Tunisia: Journalists prosecuted for criticizing conduct of security forces
The convictions of two journalists for criticizing a violent raid by security forces on their family home in Tozeur must be overturned, said Amnesty International ahead of their appeal tomorrow.
The two journalists have experienced constant harassment from the security forces who regularly raid their home, purportedly to search for their brother who is suspected of having extreme religious views.
Salam Malik, president of the Tunisian Union for Media Association and director of the radio station "Djerid FM", was sentenced to six months in prison by a court in Tozeur on Wednesday 10 May. His sister, Salwa Malik, director of programming at the radio station, received a six month suspended sentence the same day.
“Salam and Salwa Malik are being punished for criticizing the conduct of the security forces. Peacefully expressing your opposition to harassment and intimidation at the hands of security forces is not a crime. These convictions should be quashed,” said Heba Morayef, North Africa Research Director at Amnesty International.

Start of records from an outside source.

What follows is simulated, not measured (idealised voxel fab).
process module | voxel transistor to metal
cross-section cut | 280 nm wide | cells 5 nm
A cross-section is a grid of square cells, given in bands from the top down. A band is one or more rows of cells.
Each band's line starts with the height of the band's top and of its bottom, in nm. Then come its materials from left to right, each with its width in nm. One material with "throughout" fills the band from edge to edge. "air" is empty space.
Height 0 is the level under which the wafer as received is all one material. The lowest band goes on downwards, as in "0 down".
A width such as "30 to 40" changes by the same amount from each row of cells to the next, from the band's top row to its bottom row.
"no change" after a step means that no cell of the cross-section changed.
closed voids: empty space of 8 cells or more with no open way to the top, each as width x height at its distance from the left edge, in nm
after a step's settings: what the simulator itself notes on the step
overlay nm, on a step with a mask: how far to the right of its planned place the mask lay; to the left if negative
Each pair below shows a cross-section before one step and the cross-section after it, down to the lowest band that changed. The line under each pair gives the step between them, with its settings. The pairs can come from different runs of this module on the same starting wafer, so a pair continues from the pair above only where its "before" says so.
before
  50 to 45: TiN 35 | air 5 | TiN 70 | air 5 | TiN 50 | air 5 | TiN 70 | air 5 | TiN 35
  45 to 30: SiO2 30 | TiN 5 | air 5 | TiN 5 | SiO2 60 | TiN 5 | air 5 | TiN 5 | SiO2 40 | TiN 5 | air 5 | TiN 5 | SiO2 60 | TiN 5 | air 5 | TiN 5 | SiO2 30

“The Tunisian authorities have a history of harassing family members of suspects and violently storming their homes. Instead of lashing out against victims who file complaints, the authorities should focus their efforts on investigating these abuses.”
Peacefully expressing your opposition to harassment and intimidation at the hands of security forces is not a crime
Six armed members of the security forces raided Salam and Salwa Malik’s family home at noon on 7 February 2017 in search of their brother, who is suspected by the police of affiliating with extremist religious groups. Salwa Malik, her mother and 11-year-old nephew were present when the officers arrived. She described to Amnesty International how she protested against the security forces’ aggressive conduct after one of police officers threatened her young nephew at gunpoint when he tried to film the raid with his tablet. “If you don’t put it down I’ll blow it up,” the officer said, terrifying her nephew.
Salam Malik arrived during the raid to find six officers searching the house and also began to complain to the officersabout the violent manner in which the raid was being carried out and the family’s repeated harassment by security forces.
Later that day, the police officers who conducted the raid filed a complaint against Salam and Salwa Malik claiming that they had disrupted their work and insulted them. The pair were later convicted of “insulting a public servant while they are performing their duties”, an offence punishable by up to a year imprisonment and a fine of 120 Tunisian dinars (US$49).
The officers who conducted the raid on their home and filed the complaint were the same officers who later summoned them for interrogation in relation to this case.
In November 2014, their brother was detained for 16 months without charge before he was eventually released in February 2016 without being convicted. Since then, security forces have carried out repeated raids on the Malik’s home.
Salwa Malik said police had carried out repeated raids on the house in recent months but each time left without finding anything. She said that the recurrent raids placed the entire family under tremendous pressure and caused them to be stigmatized. “We are tired of this harassment, we want the violations to stop,” she said.
Amnesty International’s February 2017 report documented a recurrent pattern of abuses by security forces including arbitrary arrests, unnecessary and excessive use of force during house raids, torture, arbitrary restrictions on travel and harassment of family members of suspects.
“The security forces in Tozeur should not be allowed to further intimidate family members by bringing charges against the very people they are harassing and using the courts to cover their tracks. Victims need to feel that the justice system will bring them some redress,” said Heba Morayef.